Bulgaria MPs Seek Ban on Foreign Preachers

The nationalist Patriotic Front has opened a new legal offensive against Muslims with new amendments ostensibly aimed at protecting Bulgarian religious communities from ‘foreign influence’.

Foreign citizens will be banned from preaching in Bulgaria, as well as preaching in any other language other than Bulgarian, according to changes to the Religious Denominations Act, filed by the nationalist coalition the Patriotic Front on Thursday.

The draft amendments, ostensibly aimed at protecting Bulgaria’s religious denominations from “foreign influence”, also foresee banning foreign organizations, companies and citizens from providing funding or donating to Bulgarian religious denominations.

Recipients or providers of foreign funding could face up to ten years in prison, the “Patriots” have also proposed, through amendments to the penal code.

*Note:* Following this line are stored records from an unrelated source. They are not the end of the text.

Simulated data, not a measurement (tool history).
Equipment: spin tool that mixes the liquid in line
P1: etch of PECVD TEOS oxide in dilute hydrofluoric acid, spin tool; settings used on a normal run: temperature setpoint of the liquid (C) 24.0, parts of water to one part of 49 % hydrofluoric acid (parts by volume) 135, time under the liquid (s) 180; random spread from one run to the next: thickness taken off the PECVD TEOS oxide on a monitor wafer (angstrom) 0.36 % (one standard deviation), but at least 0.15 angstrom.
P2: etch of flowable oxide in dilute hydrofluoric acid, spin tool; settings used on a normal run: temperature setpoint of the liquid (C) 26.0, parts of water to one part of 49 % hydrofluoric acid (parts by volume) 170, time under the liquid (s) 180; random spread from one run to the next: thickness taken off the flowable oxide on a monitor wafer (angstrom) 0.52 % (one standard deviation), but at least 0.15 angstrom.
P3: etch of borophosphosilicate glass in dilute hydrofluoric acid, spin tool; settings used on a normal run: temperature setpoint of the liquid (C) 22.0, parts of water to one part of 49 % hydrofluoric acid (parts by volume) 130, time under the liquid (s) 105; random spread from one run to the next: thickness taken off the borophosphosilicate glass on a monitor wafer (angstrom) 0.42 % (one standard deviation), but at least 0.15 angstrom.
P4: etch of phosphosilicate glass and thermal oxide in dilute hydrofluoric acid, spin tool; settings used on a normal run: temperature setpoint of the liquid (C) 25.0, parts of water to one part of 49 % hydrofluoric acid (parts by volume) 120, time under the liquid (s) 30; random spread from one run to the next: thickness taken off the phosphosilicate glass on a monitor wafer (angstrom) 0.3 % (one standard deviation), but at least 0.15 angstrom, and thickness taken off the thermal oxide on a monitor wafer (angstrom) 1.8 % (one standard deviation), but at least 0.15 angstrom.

The nationalist coalition has not concealed that its latest legal initiatives are particularly aimed at Muslims and at Turkey.

Krasimir Karakachanov, one of the leaders of the Front, said the changes are “aimed at putting an end to Turkey’s attempts to interfere in Bulgaria’s sovereign affairs through Muslim religious institutions”.

He was apparently referring to an agreement between Bulgaria and Turkey by which the Turkish Presidency of Religious Affairs, the Diyanet, funds Bulgaria’s Muslim religious schools.

Since the bilateral agreement was signed at the end of the 1990s, the Office of the Grand Mufti in Bulgaria has urged the authorities to start funding Bulgarian Islamic schools themselves, but without success.

The Patriotic Front also insists that all clerics who have graduated outside of Bulgaria must hold special exams, regulated by the government.

“All the religious denominations in Bulgaria will be obliged to perform their sermons, rituals and statements only in Bulgarian,” Valeri Simeonov, the Front’s second leader, said on Thursday.

He added that religions will be given one year to translate all their books into Bulgarian.

In terms of finance, the draft laws would ban not only foreign physical and legal entities from funding Bulgarian religious institutions, but also companies with foreign ownership and registered in Bulgaria.

Using state funding for “illegal activities” by religious denominations will also be sanctioned with prison terms of three to six years.

Thursday’s proposals are the latest in a series of legal initiatives of the Front targeting Muslims in Bulgaria.

On June 23, a majority of MPs gave a green light on a first reading to changes to the penal code criminalizing the preaching of “radical Islam”.

The legislation received strong backing, although experts in Islam and members of Bulgaria’s Muslim community said it did contain a sound definition of the term “radical Islam”.

The criminalization of radical Islamic agitation comes just a week after MPs supported a new bill banning the wearing of garments covering the face in public, which is known as “the burqa ban”.

The Muslim veil has already been banned on a local level in several other towns and cities, including Pazardjik, Sliven, Burgas and Stara Zagora.